Europe’s participation in the animation game the last few years changed the genre forever. Movies like Flow or Mars Express couldn’t have come from Japan or the US in the wonderful way they arrived, meaning all bets are off. And hopefully, if Arco is any indication, we enter this wild period where the animators are free to get weird, and try random things to see if they work.
It’s the year 2932. Earth is uninhabitable, and people live in pods in the sky. Arco (Oscar Tresanini) is a young child living in one of those pods. He so badly wants to take his first flight in his rainbow suit, which his parents (Oxmo Puccino and Sophie Mas) use to time travel and teach kids about things like dinosaurs. On the DL, Arco steals a suit, and sneaks out to see those dinosaurs…except he misfires my thousands of years. Arco ends up in 2075, where he makes friends with Iris (Margot Ringard Oldra), a sad girl on a now habitable Earth, but raised only by her robot caretaker Mikki while her parents are off planet.
TWO future times? Why no animator thought to do this until now…is shocking! So props to writer/director Ugo Bienvenu, having a blast animating both worlds. His message is clear: both futures are futures in our history, showing one that’s gonna be dark and hard to navigate, and a distant other that, while alarming, shows maybe some optimism? 2075 is close enough to our current timeline that we recognize this Earth, just with more space and robot technology as the humans are transitioning to a new reality; poor Iris is washed out in dark greys and blues, mirroring her own melancholy. On the other end of the spectrum is Arco’s 2932, vivd from literally a rainbow of colors he gets to wear! So even while we’re dazzled at what we’re seeing, Bienvenu welcomes (hehe) us to think about the path we’re on…and what might be coming on the horizon besides a time traveling rainbow boy.

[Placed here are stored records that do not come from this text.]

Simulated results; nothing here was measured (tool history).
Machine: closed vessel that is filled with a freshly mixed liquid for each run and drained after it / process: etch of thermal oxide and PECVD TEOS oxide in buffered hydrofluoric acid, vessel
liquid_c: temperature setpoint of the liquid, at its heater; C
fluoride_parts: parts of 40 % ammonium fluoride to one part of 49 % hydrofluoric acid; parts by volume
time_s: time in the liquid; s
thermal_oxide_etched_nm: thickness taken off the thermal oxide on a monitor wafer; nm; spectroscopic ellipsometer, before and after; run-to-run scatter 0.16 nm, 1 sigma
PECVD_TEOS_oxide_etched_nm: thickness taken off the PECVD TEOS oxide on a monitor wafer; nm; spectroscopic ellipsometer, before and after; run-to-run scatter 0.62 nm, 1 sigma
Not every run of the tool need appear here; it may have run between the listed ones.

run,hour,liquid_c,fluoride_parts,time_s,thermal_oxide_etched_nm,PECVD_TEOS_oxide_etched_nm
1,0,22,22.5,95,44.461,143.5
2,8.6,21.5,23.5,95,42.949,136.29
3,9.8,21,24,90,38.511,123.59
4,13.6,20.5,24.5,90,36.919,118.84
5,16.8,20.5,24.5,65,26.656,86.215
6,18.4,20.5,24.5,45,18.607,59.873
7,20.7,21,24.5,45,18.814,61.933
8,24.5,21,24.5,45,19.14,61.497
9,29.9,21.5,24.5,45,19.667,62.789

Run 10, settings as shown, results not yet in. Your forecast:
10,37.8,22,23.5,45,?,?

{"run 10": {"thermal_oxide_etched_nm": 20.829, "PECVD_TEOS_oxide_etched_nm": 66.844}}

With the worldbuilding being the key priority, Arco’s story goes for the kitchen sink approach. There’s a lot of tendrils, and Bienvenu hopes more work than they don’t. That’s mostly true; Iris as a character works; the poor sad girl just wants a human friend, and is instantly easy to root for. Arco’s basically rendered then as the plot driver, whose only discernible character trait is that he’s lost. The stuff with the 3 daffy rainbow men is a no go from the get go, too silly and the most French part of the story that doesn’t translate. But in a story about the fate of humans, Mikki’s tale is the most profound. What happens there almost brought me to tears, as the robot babysitter has a real arc with more human stakes than many of the human characters in this movie.
A boy in a rainbow suit that time travels ends up making friends with a girl and her robot butler…is a really strange animated movie idea. I for one welcome the new ideas. Everything’s on the table. I want to get to a point where animation becomes a melting pot, where the best ideas combine to create something completely new…making a universal kid language for the whole world to enjoy!